Option Basics

Greg Mockenhaupt ProEdge Risk Management Consultant 

Greg Mockenhaupt
ProEdge Risk Management Consultant

I’m sure many of you have heard different marketing gurus talking about selling grain and then buying a “call option”. As I discuss different trade strategies with producers, I find some of them interested in learning more about options. So I deemed the topic worthy of a blog entry. As you may recall, I wrote a blog on the Anatomy of an HTA as well if you would like to read it:   http://www.cvacoop.com/blog/the-anatomy-of-an-hta/

I plan to keep it basic and only discuss the call option and how it works for a producer in the above scenario. First things first, what is a call option? The owner of a call option has the right to buy corn at the strike price. The purchaser pays a “premium” or fee for this option.

For example, a producer buys a $4.00 call option. This gives the producer the “Option” to buy corn at $4.00. If the market currently sits at $3.50, then the $4.00 call option is essentially worthless. Why?  Who would pay $4.00 for corn when they can buy corn for $3.50. If the market was to rally to $5.00 and the producer has a $4.00 call option, that producer potential profits by $1.00 per bushel (minus premium and fees). The point here is that a call option is similar to buying back your corn but with no downside risk to speak of.

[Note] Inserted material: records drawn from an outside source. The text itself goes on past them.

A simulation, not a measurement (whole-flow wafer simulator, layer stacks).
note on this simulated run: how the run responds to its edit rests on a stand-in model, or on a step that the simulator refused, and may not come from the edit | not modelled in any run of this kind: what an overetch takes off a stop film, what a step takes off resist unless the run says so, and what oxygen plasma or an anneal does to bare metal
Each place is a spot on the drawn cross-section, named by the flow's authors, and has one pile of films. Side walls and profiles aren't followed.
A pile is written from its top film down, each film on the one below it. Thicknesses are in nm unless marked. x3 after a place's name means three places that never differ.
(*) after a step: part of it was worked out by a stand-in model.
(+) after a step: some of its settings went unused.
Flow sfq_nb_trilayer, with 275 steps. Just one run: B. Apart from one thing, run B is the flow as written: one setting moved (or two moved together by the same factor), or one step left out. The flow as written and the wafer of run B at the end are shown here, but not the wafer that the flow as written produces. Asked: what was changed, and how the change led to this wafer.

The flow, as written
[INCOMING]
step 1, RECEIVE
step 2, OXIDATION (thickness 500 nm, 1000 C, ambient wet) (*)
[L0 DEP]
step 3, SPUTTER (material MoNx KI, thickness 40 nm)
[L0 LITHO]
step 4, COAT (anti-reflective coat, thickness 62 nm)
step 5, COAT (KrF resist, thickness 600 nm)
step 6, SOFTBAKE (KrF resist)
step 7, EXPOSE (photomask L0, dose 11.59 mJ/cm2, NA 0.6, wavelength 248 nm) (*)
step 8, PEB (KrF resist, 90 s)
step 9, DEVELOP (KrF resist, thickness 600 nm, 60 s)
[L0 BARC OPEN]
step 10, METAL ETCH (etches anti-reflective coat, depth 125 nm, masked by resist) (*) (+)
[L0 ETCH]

Let’s talk downside, by selling corn the producer locks in a floor, or bottom. The call option keeps your upside potential open. For example, if a producers sells his corn for $3.65 cash today and buys a $3.80 call option for 10 cent premium, the lowest price for that corn is $3.55 ($3.65-.10 premium). However, if the market rallies prior into option expiration, say to $4.50, the producer would have made approximately 70 cents (the difference between $3.80 call option and 4.50 market). Thus giving him $4.25 cash for his corn ($3.65 cash +.70 profit -.10 premium).

Premium Basics

The premium of an option can be a bit confusing so here are some basics to understand how an option is valued. There are two factors in the price of an option, the intrinsic value and the time value.

Intrinsic value is the difference between the option value and the current market. For example, if December ’16 corn market price is $3.92 and you own a December $3.80 call option the intrinsic value is 12 cents. However, to purchase the $3.80 call option today would actually cost 35 cents. The additional 23 cents is the time value of the option. As expiration approaches, time value continues to proportionately erode.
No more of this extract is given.